The UK’s national Festival of Thrift, a celebration of sustainable living, steamed into Darlington this weekend, welcoming 45,000 visitors keen to learn how to scrimp with style.
As thousands of people arrived at the Festival’s founding host site Lingfield Point in Darlington over the course of the weekend, festival-goers enjoyed performances, demonstrations, workshops, debates, food and craft stalls amongst much more.
The award-winning Festival, which won the Arts and Culture category of the Observer Ethical Awards 2015, showed visitors how reusing, recycling and upcycling can be fun, save money and benefit the environment.
This year’s Festival also formed part of a weekend of celebrations for Darlington and the region as the town marked the 190th anniversary of the world’s first passenger steam train, which travelled between Stockton and Darlington in 1825.
French artist Olivier Grossetête helped to celebrate the anniversary as he constructed a five-storey cardboard structure in the town’s historic centre, helped by 120 members of the local community on Friday (25 September 2015) to launch the Festival.
Inspired by Darlington’s railway station clock tower, its completion was followed by celebratory dancing from Folk Dance Remixed, climaxing in a ceremonious topple down to the sound of bells ringing from St Cuthbert’s Church.

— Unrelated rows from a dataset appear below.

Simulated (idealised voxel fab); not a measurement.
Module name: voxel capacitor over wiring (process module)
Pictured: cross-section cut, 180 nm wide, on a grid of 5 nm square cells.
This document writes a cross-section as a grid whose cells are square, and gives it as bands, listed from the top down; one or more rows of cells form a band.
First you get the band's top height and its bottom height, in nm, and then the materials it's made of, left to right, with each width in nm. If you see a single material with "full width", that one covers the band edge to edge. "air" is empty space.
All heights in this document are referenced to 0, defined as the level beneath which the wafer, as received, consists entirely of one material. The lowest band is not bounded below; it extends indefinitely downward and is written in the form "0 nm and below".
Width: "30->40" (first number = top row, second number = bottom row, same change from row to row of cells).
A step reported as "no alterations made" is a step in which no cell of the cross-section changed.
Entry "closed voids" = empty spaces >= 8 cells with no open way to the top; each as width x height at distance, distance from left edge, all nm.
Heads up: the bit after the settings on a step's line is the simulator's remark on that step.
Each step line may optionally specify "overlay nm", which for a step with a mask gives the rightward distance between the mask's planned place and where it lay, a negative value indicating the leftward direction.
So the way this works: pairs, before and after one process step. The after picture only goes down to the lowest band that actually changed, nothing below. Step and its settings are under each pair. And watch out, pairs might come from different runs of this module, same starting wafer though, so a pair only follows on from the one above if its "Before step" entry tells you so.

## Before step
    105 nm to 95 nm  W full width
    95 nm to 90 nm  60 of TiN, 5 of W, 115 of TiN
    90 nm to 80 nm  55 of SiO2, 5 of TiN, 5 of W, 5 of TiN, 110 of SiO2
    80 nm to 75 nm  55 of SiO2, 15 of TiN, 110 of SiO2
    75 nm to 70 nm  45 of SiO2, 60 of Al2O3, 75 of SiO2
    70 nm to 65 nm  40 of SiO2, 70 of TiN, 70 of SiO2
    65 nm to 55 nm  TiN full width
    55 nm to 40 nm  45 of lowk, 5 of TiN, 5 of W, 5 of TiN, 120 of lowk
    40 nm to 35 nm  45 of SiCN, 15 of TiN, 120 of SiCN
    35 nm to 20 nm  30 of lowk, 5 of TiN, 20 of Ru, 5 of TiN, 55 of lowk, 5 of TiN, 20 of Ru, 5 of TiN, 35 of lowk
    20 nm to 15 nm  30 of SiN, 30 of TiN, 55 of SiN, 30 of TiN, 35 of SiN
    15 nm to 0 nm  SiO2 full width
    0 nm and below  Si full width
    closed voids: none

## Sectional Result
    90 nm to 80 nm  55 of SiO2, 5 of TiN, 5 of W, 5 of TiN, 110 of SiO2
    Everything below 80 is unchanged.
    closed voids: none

Amongst the festivities over the weekend were thrifty workshops and demonstrations; Urban Playground’s Steam train based parkour, specially commissioned artworks and installations including Hannah Fox’s Darly; OxGlam Fashion Show, a journey through the last 190 years featuring outfits created by Oxfam Jesmond, Oxfam Durham Boutique and Bookshop, and Oxfam Darlington; and Swoolish Garage’s Vespaqua, a unique opportunity to take a relaxing journey in travelling bathtubs.
Festival director, Stella Hall said: “The national Festival of Thrift received a great reception and it was wonderful to see 45,000 people, nearly double the attendance in our first year, descend on Lingfield Point for a wonderful weekend of free, frugal family fun.
“2015 has been an extremely exciting year for the Festival as we linked with Darlington’s 1825 celebrations to mark the arrival of the first passenger steam train. It is a revolutionary milestone in the region’s history which inspired the theme of this year’s packed programme. A big thanks to all our partners for helping to make it a success!”
From food, fashion, regeneration and super scrimping, the Festival also focused on the importance of thrift during a series of Big Talks featuring the likes of Wayne Hemingway and Andrea Freeman on fashion; food guru Simon Preston; Pia Castleton, forager and Supper Club chef; Dr Duika Burges Watson, food policy specialist and self-confessed guerilla gardener; Beth Rawlins, co-director of Newcastle’s Magic Hat Café; money saving experts Ashleigh Money Saver and Jennifer Drew as well as Darlington Building Society’s Colin Fyfe; Alistair Hudson, director of mima; and Chiara Badiali of sustainability experts Julie’s Bicycle.
Festival co-founder Wayne Hemingway added: “Our thrifters are a community and the Festival is always a great opportunity for them to get together and share what they do, and the visitors to the event are certainly loving meeting the artists, makers and upcyclers and seeing the fruit of their efforts.”
“Thrift is more than a trend – it’s here to stay, it’s a culture and a set of values to live by. The Festival is certainly helping to get it engrained into the lives of people across the North East of England and beyond.”
The Festival team is now looking to the long term and, as well as actively planning for 2016, will be taking an active role with other partners in ensuring thrift and sustainability are a core part of the Tees Valley bid for UK Region of Culture 2025.